“I am very nervous because I have never given an interview before,” Delfina Entrecanales whispers. “Yes, you have.” Correcting her is Aaron Cezar, director of Entrecanales’ eponymous art foundation. “You gave one in 1996, but you didn’t realise that it was an interview at the time.”
The story captures the enigma that is Entrecanales. Now 86, the Spanish-born patron seems decades younger, in part thanks to her elfin frame, but mainly because she fizzes with unguarded charisma. Her sentences, peppered with swearwords, rattle out unedited thanks to her propensity for honesty over self-aggrandisement.
Yet despite the influence she wields in the art world, Entrecanales has remained out of the limelight. Even her Chelsea apartment is a surprise. Rather than the expected zoo of spiky, cerebral installations, it is a haven of antique furniture, book-filled shelves and Spanish impressionist painting. “All these belonged to my father,” she says, as I admire a fluid nocturnal street scene by Joaquín Sorolla.
But then Entrecanales is no ordinary patron. “The one thing I want you to make clear is that I am not a collector. I collect artists, not art!”
Over the course of 25 years, she has supported more than 500 artists, first through Delfina Studios in east London, more latterly through a residency programme organised by the Delfina Foundation with particular emphasis on artists from the Middle East and north Africa. The list of recipients reveals a predilection for subtlety over showmanship: it includes Mark Wallinger, Tacita Dean, Susan Hefuna and Wael Shawky.

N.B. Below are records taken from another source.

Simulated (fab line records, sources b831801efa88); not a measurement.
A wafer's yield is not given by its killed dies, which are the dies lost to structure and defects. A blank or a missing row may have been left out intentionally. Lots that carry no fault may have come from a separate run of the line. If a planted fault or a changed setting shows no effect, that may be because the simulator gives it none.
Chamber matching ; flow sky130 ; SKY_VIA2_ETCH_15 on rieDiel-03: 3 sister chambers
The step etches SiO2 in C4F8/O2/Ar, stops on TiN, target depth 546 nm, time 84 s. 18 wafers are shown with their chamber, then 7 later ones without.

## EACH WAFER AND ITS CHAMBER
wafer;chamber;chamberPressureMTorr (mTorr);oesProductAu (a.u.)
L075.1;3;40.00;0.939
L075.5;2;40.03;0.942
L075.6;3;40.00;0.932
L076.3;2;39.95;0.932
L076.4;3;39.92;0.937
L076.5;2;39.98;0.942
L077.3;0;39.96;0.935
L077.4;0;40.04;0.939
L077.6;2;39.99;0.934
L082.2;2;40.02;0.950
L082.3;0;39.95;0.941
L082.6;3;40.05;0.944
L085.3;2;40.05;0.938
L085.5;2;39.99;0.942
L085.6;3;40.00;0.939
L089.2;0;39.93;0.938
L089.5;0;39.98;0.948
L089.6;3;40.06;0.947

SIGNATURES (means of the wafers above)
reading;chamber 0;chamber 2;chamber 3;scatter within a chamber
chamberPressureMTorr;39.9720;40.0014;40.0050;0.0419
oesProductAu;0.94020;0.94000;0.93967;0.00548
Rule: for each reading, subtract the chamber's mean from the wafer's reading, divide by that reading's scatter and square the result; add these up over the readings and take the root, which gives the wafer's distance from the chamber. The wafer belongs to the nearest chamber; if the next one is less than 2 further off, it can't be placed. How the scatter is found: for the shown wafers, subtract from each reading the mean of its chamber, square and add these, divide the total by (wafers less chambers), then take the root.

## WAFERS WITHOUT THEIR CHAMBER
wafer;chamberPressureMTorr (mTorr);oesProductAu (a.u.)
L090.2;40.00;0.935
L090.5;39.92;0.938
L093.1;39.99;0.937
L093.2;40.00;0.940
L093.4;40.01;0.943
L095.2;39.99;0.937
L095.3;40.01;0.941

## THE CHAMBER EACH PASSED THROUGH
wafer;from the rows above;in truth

It is the expansion of the foundation that is prompting Entrecanales to emerge from the shadows. Since 2007, it has been housed in an Edwardian building near Victoria. Now Entrecanales has bought the house next door and the two properties are being combined. This will allow the foundation to host up to eight residents (rather than four) and boast a 120 sq m events and exhibition space.
Why subject herself to the challenge? “Because I’m nuts!” A husky laugh bellows from her tiny frame. “I am used to big things. [In Delfina Studios] I had 34 studios and bedrooms for 10 artists. I come from a big family. I am used to having a lot of people around me.”
The key to understanding Entrecanales lies in her background. Born in southern Spain in 1927, her youth was marked by the civil war. “My father’s family wasn’t political at all, but my mother’s was very leftwing. I had an uncle who was a general in the Republican army. Another who was an undersecretary of state, another an ambassador.”
At the end of the war, many relatives were in exile. By then, Entrecanales’s father, José María, was building the business that is today Acciona, the energy and infrastructure group which last year turned over €7bn.
“My father said: ‘Not even Franco is going to get me out of here.’ But he used to go to Paris with enormous suitcases of cash to give to all the leftwing [exiles].”
Unable to bear the thought of his daughter growing up under the regime, he sent her to Oxford to learn English. There she met her first husband with whom she had four children, one of whom died aged 17. After the marriage broke down, Entrecanales, appalled at the idea of returning to Spain where her family were plotting a life of “tea parties with old aunts”, admits she let her hair down.
“There I was, at Spanish embassy parties, sitting among the men, in a very short skirt, smoking cigars and wearing a feather boa.”
How did that feisty Bohemian evolve into the woman of today?
“I bought a farm in Wiltshire with lots of cottages,” she says. After rock musicians, including Pink Floyd, took up temporary residence, Entrecanales knew that having active imaginations around her was the breath of life. But to fit out a suite of recording studios was simply “too expensive”.
A friend who was a teacher at the RCA suggested she consider supporting visual artists instead. In 1988, she hosted her first guests in a former jeans factory in Stratford, east London. Four years later, she transferred to Bermondsey. By then, Entrecanales had remarried to Digby Squires. “He was 19; I was 45,” she says blithely. “But we were together for 30 years.”
Between them the couple transformed the Bermondsey space into 34 studios. Clean, centrally heated and served by a canteen where artists could eat for £1, it was to become a landmark of east London’s burgeoning art scene.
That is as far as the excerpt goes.